Please note that this post is based on experiences with Tsung version from (about) November 2012. As far as I can see, most commits added since then are bugfixes or minor changes. Perhaps one of them would make some conclusions different, but no one says that everybody always uses most recent code from Github. 🙂
For those who are not yet aware what Tsung is: It is a load-testing framework developed in Erlang by ProcessOne along with community (and my small input for Websockets ;)). I used it only for ejabberd testing so I have no opinion on other protocols support than Jabber via TCP/BOSH/Websockets.
Yeah, multiple protocols support. This definitely sounds nice. Unfortunately it enforces some architectural solutions, which can make writing scenarios maybe not hard but sometimes troublesome.
In general, things I don’t like are:
Redundancy in scenario XML
Even if you specify session type as Jabber, you also have to use <jabber> nodes for issuing commands like connect or send message.

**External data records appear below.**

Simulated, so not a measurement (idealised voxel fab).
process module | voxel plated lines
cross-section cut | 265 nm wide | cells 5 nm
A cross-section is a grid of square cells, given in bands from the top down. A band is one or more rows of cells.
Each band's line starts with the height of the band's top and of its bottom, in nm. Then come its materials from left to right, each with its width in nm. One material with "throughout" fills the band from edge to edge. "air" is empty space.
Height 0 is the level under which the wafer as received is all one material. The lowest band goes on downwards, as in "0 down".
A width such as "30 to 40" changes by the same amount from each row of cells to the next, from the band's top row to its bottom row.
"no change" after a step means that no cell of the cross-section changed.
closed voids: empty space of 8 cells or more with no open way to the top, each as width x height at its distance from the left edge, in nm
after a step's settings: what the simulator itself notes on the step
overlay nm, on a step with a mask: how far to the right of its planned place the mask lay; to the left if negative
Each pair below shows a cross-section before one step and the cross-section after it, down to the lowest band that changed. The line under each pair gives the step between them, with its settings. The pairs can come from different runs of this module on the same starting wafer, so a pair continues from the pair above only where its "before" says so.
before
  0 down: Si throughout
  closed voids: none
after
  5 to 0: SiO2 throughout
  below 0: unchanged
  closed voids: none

Inconsistent protocol options
For example: it took me some time to discover that BOSH doesn’t support plaintext authentication, as opposed to direct TCP one or Websockets. One might ask why I even bothered with plaintext. The answer is: At the beginning I couldn’t find valid nodes sequence for SASL authentication. It’s really not that obvious:
<request><jabber type="auth_sasl" ack="local" /></request>
<request><jabber type="connect" ack="local" /></request>
<request><jabber type="auth_sasl_bind" ack="local" /></request>
<request><jabber type="auth_sasl_session" ack="local" /></request>
What is more, I don’t know why plaintext auth is even allowed, since Tsung by default sets XML stream version to 1.0 and it causes server to deny this method.
Too large overhead when sending messages
Nothing extraordinary: I would like every client to send a message to any other online client. Of course it’s possible but the CPU load on controller node suggests it is queried by every client for random online JID. I would like to set that they can assume every client with JID number lower than own one. Indeed I used scenarios divided in two phases (not to be mistaken for arrival phases): connecting all users and message exchange and in such case online JID is any JID.
Global ACK sucks
Any request can have three types of acknowledgements:
- none – will just continue to next command
- local – will continue after receiving any response from server
- global – will synchronize all clients at this point in scenario
Ejabberd and MongooseIM can take a lot of users before running out of resources. This means creating *many* client instances and imagine e.g. 100k instances trying to synchronize with each other at the same time. I’ll make it easier: 100Mbps network had a hard time processing this load.
The practical solutions in some scenarios is to set thinktime for each client equal to estimated time of whole login phase or use dynamic variables to set thinktime in more adaptive way.
Who cares if users really connected
I think intuition suggests that when load testing suite fails to connect a user, it should be screaming that something’s wrong. At least it should be the default behaviour. Of course in case of Tsung you have to check session count inside server to make sure that these amazing results you’re getting are not caused by half of users never starting a valid session.
In general: it’s not realiable when Tsung nodes become heavily loaded. I can understand it, of course. The thing is, I was’t particularly happy with using another Erlang node running custom code just for pinging two clients and checking latencies.
A lot of “manufacture” when using more than one network interface
Good thing is that Tsung nodes allow usage of more than one interface (Kernel bless the quite low limit on port number range per interface…). Less nice is that for each client you have to precisely specify IP of every interface you’d like to use. I think the most preferable solution would be to specify subnet and have nodes use all interfaces that have IP in this subnet.
Please do not think I hate this tool. It was very helpful:
Very good monitoring
Built-in monitoring (except for latency measurement) provides wide range of various parameters, of which for me the most helpful were CPU & RAM usage and request rate. Since gnuplot is used for creating graphs, Tsung creates a lot of gnuplot-friendly data files you can use to create your own images. Actually, I usually opened mentioned graphs in Eye of Gnome and had them constantly updated by watchn executing tsung_stats.pl.
Actually I never experienced a sudden crash e.g. after an hour of running the load test. When something went wrong, it wasn’t because of some bug in the core code.
Sometimes it requires more processing power to generate the load than handle it. Tsung was perfectly able to manage 10 nodes.
Does its job
When i dealt with the issues described earlier, Tsung eventually proved to be a good tool. It has many configuration options and since it is written in Erlang, it wasn’t hard to adjust some aspects in the source code. It is fairly easy to use, with some nice sample scenarios publicly available. After initial setup performing tests themselves was quite pleasant.
Would I ever use it again? Probably yes. I have the scenario- and knowledgebase that would allow me to skip the initial difficulties. On the other hand I would certainly welcome similar project dedicated for XMPP with friendly learning curve.